HDF5 (Fast5) Performance Issues

 

Oxford Nanopore reads are stored in .fast5 files, based on the HDF5 file format - one fast5 file for one read1. The HDF5 file format is complicated and hence we have to rely on an HDF5 library to read those files. At the moment there is only one HDF5 implementation, which is the official one that includes libraries and utilities for handling HDF5 files.

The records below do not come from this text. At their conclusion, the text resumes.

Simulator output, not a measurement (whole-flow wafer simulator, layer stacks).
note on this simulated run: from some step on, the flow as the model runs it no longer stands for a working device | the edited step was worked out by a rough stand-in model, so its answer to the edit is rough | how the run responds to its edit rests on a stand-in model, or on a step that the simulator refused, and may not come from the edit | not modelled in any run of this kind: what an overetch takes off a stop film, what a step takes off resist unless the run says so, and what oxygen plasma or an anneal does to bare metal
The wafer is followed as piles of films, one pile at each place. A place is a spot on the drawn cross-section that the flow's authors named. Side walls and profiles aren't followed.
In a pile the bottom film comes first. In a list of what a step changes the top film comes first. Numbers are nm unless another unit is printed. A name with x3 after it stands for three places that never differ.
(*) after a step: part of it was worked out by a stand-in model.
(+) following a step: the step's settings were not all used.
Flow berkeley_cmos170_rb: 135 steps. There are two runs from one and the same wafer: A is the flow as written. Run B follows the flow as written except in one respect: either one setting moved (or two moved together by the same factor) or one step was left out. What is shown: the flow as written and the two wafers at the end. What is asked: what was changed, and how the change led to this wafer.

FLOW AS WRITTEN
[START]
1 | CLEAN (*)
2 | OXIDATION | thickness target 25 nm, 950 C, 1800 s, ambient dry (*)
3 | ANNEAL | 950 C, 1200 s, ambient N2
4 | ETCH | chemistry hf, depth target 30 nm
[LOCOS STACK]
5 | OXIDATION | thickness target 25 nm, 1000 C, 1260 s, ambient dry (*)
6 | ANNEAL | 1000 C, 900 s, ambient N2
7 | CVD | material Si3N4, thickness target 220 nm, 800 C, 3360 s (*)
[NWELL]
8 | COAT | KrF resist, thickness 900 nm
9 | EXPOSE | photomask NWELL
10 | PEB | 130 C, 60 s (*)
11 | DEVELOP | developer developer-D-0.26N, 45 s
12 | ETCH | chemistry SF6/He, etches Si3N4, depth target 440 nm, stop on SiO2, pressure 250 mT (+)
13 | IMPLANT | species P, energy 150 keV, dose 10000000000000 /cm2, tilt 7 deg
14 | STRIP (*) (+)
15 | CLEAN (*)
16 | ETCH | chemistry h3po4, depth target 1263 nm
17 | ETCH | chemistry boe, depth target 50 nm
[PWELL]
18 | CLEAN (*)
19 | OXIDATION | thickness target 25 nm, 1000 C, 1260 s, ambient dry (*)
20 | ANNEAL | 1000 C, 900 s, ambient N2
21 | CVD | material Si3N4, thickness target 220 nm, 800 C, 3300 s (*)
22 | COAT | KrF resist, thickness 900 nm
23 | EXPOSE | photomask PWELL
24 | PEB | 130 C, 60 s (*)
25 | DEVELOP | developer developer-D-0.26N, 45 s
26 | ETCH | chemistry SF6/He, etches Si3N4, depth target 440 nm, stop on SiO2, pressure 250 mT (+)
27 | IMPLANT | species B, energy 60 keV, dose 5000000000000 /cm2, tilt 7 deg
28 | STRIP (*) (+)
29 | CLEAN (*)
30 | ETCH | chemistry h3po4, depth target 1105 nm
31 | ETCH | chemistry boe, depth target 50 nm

After implementing I/O interleaving2 we observed that on certain systems (mostly >16 CPU cores with mechanical HD RAID) the processing time is much faster than fast5 file access. Running f5c on a small chr20 dataset (total ~150M bases with 20K reads) on an HPC (72 Intel Xeon Gold 6154 threads and RAID 6 setup of 12 HD) gave us:

[meth_main] Data loading time: 197.460 sec
[meth_main]     - bam load time: 3.209 sec
[meth_main]     - fasta load time: 26.853 sec
[meth_main]     - fast5 load time: 167.311 sec
[meth_main]         - fast5 open time: 94.801 sec
[meth_main]         - fast5 read time: 65.457 sec
[meth_main] Data processing time: 60.996 sec

Data loading takes three times the processing time! It was worse on a big NA12878 dataset (total ~60G bases with ~16M reads). Data loading took ~69 hours and processing took only ~3 hours.

[meth_main] Data loading time: 69.27 hrs
[meth_main]     - bam load time: 0.58 hrs
[meth_main]     - fasta load time: 5.95 hrs
[meth_main]     - fast5 load time: 62.72 hrs
[meth_main]         - fast5 open time: 41.08 hrs
[meth_main]         - fast5 read time: 19.32 hrs
[meth_main] Data processing time: 2.92 hours

The breakdown of the data loading time further shows that the majority of the time is for fast5 loading. BAM file access consumes comparatively very little time - the access pattern is sequential. Fasta file access (which includes random access to two fasta files: one for reference and one for reads, using faidx) takes ~6 hours. Fast5 access takes a massive amount of time i.e. ~62 hours.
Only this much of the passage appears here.